The Slatest

Dylann Roof Has at Least One Black Friend Who Denies Alleged Shooter Is Racist

“He never said anything racist to me,” Christon Scriven, 21, told the BBC.

Screengrab from BBC video 

At least one black man sees suspected shooter Dylann Roof as a friend and vehemently denies that the 21-year-old accused of killing nine people in a church was racist. “Everybody’s making him out to be racist but here I am in front of you today as a black man and telling you that I look at him no different today than what I looked him last week because he never said anything racist to me,” Christon Scriven, 21, told the BBC. “He never treated me any different” than he did his white friends, Scriven added. Scriven also talked to the Telegraph and said that “not once … did he say anything racist,” even though the two had “been drunk plenty of nights … so drunk that he’s passed out on the side of his car.”

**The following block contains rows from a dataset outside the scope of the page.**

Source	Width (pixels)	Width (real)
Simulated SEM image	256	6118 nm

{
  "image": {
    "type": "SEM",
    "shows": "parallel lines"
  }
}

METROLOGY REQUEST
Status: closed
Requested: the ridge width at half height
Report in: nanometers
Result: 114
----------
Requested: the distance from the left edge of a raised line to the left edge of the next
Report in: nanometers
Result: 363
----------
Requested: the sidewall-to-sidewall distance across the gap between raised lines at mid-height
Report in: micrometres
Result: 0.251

Scriven also insists the “church wasn’t his primary target at all,” saying that Roof wanted to shoot people at the College of Charleston. Scriven says he didn’t know why Roof wanted to shoot the school, and when he asked him about it, “he just stopped talking … he never said anything else about it. He was like, ‘They all got seven days to live.’ ”

Others don’t quite see things the way Scriven does. In an interview shortly after the shooting, Roof’s friend Joey Meek told the Associated Press that while he and Roof were drinking vodka one day, Roof complained that “blacks were taking over the world” and that “someone needed to do something about it for the white race.” CBS News also reported that a classmate said Roof often “told racist jokes.”